Our solution: We changed several usually-innocuous words and phrases to be even more benign. For example, we changed “city of...” to “community” and a specific phrase like “sales tax” to more general terms about shopping locally. We were reminded that the ol’ Thesaurus isn’t irrelevant, after all.

3. Everything is linked.

We experienced the same problem with two different clients, but they required different solutions. For both clients respectively, we were trying to reach people interested in learning about apprenticeship programs and nonprofit volunteer opportunities. However, the social media platforms interpreted the language we used in our ads and the web pages we linked to as job opportunities. While it was clear in the ad copy that we weren't advertising for employment, the corresponding page link made the ad platform think otherwise. Our ads were halted because of content on the destination page.

Our solution: Though the challenges were similar, the fix definitely wasn’t a one-size-fits-all solution. To correct the social media ad highlighting apprenticeships, we changed the language in the ad copy rather than changing the web page or linking to another page. The ad now focused on education through apprenticeships rather than employment opportunities. For the other ad about volunteer opportunities, we linked to an informational page rather than the volunteer application page.

4. Post to the most appropriate platform.

We wanted to grow one of our client’s audience interaction, so we posted a helpful video tutorial about how to fix a zipper (It’s really more interesting than it sounds.). We were surprised at how successful it was on one platform, but not so much on another. People clicked more than 300 times more on Facebook video ad than they did on Google.

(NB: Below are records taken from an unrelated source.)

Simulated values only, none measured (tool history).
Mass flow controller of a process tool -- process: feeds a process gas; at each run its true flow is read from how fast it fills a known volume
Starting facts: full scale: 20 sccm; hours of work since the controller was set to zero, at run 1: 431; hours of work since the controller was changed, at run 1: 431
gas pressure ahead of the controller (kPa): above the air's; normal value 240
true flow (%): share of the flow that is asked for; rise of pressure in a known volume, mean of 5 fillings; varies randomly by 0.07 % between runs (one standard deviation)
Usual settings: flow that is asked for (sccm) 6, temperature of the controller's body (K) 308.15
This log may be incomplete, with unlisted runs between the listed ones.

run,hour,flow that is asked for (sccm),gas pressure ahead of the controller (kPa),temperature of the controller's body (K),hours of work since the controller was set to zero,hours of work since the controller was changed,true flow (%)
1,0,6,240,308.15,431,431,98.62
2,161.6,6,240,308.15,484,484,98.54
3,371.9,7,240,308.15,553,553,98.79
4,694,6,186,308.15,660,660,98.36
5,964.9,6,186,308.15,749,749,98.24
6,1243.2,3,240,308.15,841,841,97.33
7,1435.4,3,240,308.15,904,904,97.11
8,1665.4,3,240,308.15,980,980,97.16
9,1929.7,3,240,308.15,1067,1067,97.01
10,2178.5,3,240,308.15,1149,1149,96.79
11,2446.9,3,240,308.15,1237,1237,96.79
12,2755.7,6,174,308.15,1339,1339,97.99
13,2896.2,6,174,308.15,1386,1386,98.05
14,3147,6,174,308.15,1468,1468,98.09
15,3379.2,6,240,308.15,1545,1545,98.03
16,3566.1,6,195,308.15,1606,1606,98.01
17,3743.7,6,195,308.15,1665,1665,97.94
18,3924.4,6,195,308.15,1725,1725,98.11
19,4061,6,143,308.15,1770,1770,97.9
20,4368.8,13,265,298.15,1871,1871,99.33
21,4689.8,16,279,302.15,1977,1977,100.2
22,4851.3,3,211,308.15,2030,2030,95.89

Our solution (Rather, what we learned): Ad content doesn’t always directly translate between platforms, and that can result in poor performing campaigns and wasted budgets. When we’re wrong about how we think ads will perform, we need to be flexible, ready to pivot and get smarter for future campaigns.

These are just a few of the social media advertising lessons we learned last year. Just like the algorithms, the rules will probably all change, and the specifics we shared in this blog may be irrelevant later this year. But the tactics we use when encountering a social media advertising issue will always be a relevant starting point.